Motherboard sent multiple emails to Argyle's main press inbox last week and Monday, and emailed two people listed on company press releases as public relations contacts for the company. One of those said they no longer worked with Argyle, but had forwarded our request to Argyle's founders and the company's marketing lead. Motherboard asked in each request for comment whether Argyle operated the domains at any point in time, or whether they were operated on behalf of Argyle. Argyle itself did not respond to any of Motherboard's emails.

After Beaumont and others tweeted about the sites offering payment, they went offline.

Some of the sites mention specific companies too.

"J.P. Morgan Chase workers beta group," one page read according to a screenshot posted by Thomas. "Successful applicants receive $100 reward." Other pages named T-Mobile, insurance firm The Hartford, and Amazon.

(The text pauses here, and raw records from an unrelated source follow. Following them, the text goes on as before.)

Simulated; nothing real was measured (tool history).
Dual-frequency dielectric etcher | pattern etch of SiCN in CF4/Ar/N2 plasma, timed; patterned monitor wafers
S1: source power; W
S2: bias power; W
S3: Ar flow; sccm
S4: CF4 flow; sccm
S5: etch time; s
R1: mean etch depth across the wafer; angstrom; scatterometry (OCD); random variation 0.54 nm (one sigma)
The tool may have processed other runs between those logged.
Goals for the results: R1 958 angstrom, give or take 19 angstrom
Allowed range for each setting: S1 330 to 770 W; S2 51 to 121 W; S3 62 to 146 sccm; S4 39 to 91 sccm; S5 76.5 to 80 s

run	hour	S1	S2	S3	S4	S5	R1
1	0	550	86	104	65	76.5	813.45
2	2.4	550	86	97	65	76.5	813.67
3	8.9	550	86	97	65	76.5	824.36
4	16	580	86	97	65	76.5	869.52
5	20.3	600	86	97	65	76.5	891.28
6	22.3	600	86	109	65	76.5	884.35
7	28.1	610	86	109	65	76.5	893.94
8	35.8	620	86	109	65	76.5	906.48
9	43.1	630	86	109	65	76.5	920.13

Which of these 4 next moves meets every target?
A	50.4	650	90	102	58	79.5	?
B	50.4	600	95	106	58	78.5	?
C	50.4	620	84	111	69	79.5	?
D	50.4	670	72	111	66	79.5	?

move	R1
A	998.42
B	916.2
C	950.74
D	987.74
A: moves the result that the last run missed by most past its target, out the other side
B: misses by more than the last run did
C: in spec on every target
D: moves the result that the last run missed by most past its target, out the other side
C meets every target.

Neither J.P. Morgan Chase, Amazon, or T-Mobile responded to questions asking if any of their employees had provided login credentials to the page. The Hartford acknowledged a request for comment but stopped responding to follow-up messages.

Motherboard found many of the domains have corresponding Facebook Pages, sometimes with thousands of likes.

"Compare your wage against peers anonymously and see where do you rank!" an image uploaded to one of the Facebook groups reads.

Generally speaking, employees do not have blanket authorization to share or do what they wish with their corporate login credentials, either for past or current jobs. In 2013, journalist Matthew Keys was indicted for providing members of Anonymous with login credentials for the Tribune Company; hackers then used those credentials to deface the Los Angeles Times' website. Keys was sentenced to two years in prison. In another case, Christopher Correa, a former executive for the baseball team the Cardinals, was sentenced to four years in prison for logging into a Cardinals system by using a password from his former employer.